Totapuri arrived at the Dakshineswar temple garden toward the end of 1864. Perhaps born in the Punjab, he was the head of a monastery in that province of India and claimed leadership of seven hundred sannyasis. Trained from early youth in the disciplines of the Advaita Vedanta, he looked upon the world as an illusion. The gods and goddesses of the dualistic worship were to him mere fantasies of the deluded mind. Prayers, ceremonies, rites, and rituals had nothing to do with true religion, and about these he was utterly indifferent. Exercising self-exertion and unshakable will-power, he had liberated himself from attachment to the sense-objects of the relative universe. For forty years he had practised austere discipline on the bank of the sacred Narmada and had finally realised his identity with the Absolute. Thenceforward he roamed in the world as an unfettered soul, a lion free from the cage. Clad in a loin-cloth, he spent his days under the canopy of the sky alike in storm and sunshine, feeding his body on the slender pittance of alms. He had been visiting the estuary of the Ganges. On his return journey along the bank of the sacred river, led by the inscrutable Divine Will, he stopped at Dakshineswar.
Totapuri, discovering at once that Sri Ramakrishna was prepared to be a student of Vedanta, asked to initiate him into its mysteries. With the permission of the Divine Mother, Sri Ramakrishna agreed to the proposal. But Totapuri explained that only a sannyasi could receive the teaching of Vedanta. Sri Ramakrishna agreed to renounce the world, but with the stipulation that the ceremony of his initiation into the monastic order be performed in secret, to spare the feelings of his old mother, who had been living with him at Dakshineswar.

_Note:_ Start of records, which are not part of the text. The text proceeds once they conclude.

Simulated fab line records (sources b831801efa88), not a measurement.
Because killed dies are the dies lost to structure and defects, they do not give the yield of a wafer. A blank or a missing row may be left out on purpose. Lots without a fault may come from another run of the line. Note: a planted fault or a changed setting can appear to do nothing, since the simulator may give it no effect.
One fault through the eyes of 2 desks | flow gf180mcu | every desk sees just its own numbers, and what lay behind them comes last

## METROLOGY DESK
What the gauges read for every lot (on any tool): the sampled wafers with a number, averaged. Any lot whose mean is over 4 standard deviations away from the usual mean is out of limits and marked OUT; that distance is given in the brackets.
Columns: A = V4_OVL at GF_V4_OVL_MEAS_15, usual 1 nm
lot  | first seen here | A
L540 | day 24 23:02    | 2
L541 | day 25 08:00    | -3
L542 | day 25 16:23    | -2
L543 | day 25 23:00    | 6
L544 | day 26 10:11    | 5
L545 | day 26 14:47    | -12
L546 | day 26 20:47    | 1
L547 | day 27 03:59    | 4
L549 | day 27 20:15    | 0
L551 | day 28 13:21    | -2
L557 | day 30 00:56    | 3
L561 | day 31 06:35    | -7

On the appointed day, in the small hours of the morning, a fire was lighted in the Panchavati. Totapuri and Sri Ramakrishna sat before it. The flame played on their faces. “Ramakrishna was a small brown man with a short beard and beautiful eyes, long dark eyes, full of light, obliquely set and slightly veiled, never very wide open, but seeing half-closed a great distance both outwardly and inwardly. His mouth was open over his white teeth in a bewitching smile, at once affectionate and mischievous. Of medium height, he was thin to emaciation and extremely delicate. His temperament was high-strung, for he was supersensitive to all the winds of joy and sorrow, both moral and physical. He was indeed a living reflection of all that happened before the mirror of his eyes, a two-sided mirror, turned both out and in.” (Romain Rolland, Prophets of the New India, pp. 38-9.) Facing him, the other rose like a rock. He was very tall and robust, a sturdy and tough oak. His constitution and mind were of iron. He was the strong leader of men.
In the burning flame before him Sri Ramakrishna performed the rituals of destroying his attachment to relatives, friends, body, mind, sense-organs, ego, and the world. The leaping flame swallowed it all, making the initiate free and pure. The sacred thread and the tuft of hair were consigned to the fire, completing his severance from caste, sex, and society. Last of all he burnt in that fire, with all that is holy as his witness, his desire for enjoyment here and hereafter. He uttered the sacred mantras giving assurance of safety and fearlessness to all beings, who were only manifestations of his own Self. The rites completed, the disciple received from the guru the loin-cloth and ochre robe, the emblems of his new life.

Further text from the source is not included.